In reply to: Tom Lane (#20)

Re: The flinfo->fn_extra question, from me this time.

On Fri, Mar 13, 2020 at 7:51 AM Tom Lane <tgl@sss.pgh.pa.us> wrote:

... (At least on the Linux side. I guess the cfbot's
Windows builds are sans cassert, which seems like an odd choice.)

I tried turning that on by adding $config{asserts} = 1 in the build
script and adding some scripting to dump all relevant logs on
appveyor. It had the desired effect, but I had some trouble getting
any useful information out of it. Somehow the FailedAssertion message
is not making it to the log, which seems to be the bare minimum you'd
need for this to be useful, and ideally you'd also want a backtrace.
I'll look into that next week with the help of a Windows-enabled
colleague.

#22

Dent John

denty@QQdd.eu

almost 6 years ago

In reply to: Tom Lane (#20)

Re: The flinfo->fn_extra question, from me this time.

On 12 Mar 2020, at 18:51, Tom Lane <tgl@sss.pgh.pa.us> wrote:

[…]

I didn't want to spend any more effort on it than that, because I'm
not really on board with this line of attack.

Appreciate that. It was about the approach that I was most keen to get feedback upon.

This patch seems
awfully invasive for what it's accomplishing, both at the code level
and in terms of what users will see in EXPLAIN. No, I don't think
that adding additional "SRF Scan" nodes below FunctionScan is an
improvement, nor do I like your repurposing/abusing of Materialize.
It might be okay if you were just using Materialize as-is, but if
it's sort-of-materialize-but-not-always, I don't think that's going
to make anyone less confused.

Okay. Makes sense.

I wonder whether you think it's valuable to retain in the EXPLAIN output the mode the SRF operated in?

That information is not available to end users, yet it is important to understand when trying to create a pipeline-able plan.

More locally, this business with creating new "plan nodes" below the
FunctionScan at executor startup is a real abuse of a whole lot of stuff,
and I suspect that it's not unrelated to the assertion failures I'm
seeing. Don't do that. If you want to build some data structures at
executor start, fine, but they're not plans and shouldn't be mislabeled as
that.

I felt that FunctionScan was duplicating a bunch of stuff that the Materialize node could be doing for it. But in the end, I agree. Actually making re-use of Materialize turned out quite invasive.

On the other hand, if they do need to be plan nodes, they should be
made by the planner (which in turn would require a lot of infrastructure
you haven't built, eg copyfuncs/outfuncs/readfuncs/setrefs/...).

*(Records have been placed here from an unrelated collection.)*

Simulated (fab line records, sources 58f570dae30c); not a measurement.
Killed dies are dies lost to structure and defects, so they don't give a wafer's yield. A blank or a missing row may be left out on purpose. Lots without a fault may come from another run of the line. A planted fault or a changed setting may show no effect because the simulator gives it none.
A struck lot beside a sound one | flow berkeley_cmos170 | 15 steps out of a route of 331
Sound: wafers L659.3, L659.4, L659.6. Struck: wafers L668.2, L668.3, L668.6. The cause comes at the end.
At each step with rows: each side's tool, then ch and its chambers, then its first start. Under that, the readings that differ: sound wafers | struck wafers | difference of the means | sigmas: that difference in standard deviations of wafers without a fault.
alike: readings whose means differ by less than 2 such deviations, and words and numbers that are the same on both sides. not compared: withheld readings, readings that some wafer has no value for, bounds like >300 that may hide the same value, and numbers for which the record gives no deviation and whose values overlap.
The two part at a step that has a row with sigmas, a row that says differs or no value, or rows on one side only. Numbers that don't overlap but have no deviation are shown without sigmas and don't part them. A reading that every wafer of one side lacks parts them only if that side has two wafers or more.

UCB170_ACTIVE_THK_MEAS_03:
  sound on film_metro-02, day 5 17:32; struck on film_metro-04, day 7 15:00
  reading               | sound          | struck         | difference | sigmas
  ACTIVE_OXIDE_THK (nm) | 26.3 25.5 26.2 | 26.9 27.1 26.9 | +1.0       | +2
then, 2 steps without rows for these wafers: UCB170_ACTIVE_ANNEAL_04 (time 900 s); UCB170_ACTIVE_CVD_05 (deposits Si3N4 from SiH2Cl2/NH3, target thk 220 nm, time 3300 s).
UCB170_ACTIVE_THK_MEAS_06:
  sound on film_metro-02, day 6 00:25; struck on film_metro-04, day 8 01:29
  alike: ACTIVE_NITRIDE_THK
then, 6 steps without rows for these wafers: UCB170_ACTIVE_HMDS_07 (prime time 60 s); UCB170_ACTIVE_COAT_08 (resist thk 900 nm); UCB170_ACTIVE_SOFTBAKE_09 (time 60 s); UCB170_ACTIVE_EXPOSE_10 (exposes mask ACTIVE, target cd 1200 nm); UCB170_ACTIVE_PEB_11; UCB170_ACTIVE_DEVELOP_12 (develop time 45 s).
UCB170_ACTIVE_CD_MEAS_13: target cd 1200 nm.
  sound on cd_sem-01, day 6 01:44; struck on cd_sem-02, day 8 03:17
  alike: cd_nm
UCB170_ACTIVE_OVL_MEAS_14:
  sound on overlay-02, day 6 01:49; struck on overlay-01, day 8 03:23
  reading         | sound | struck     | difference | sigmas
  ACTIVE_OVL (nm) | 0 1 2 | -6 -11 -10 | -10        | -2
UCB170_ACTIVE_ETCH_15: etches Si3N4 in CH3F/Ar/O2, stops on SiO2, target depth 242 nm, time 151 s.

The v3 patch seemed closer to the sort of thing I was expecting
to get out of this (though I've not read it in any detail).

I did a bit more exploration down the route of pushing it into the planner. I figured perhaps some of the complexities would shake out by approaching it at the planner level, but I learned enough along the way to realise that it is a long journey.

I’ll dust off the v3 approach and resubmit. While I’m doing that, I'll pull it back from the CF.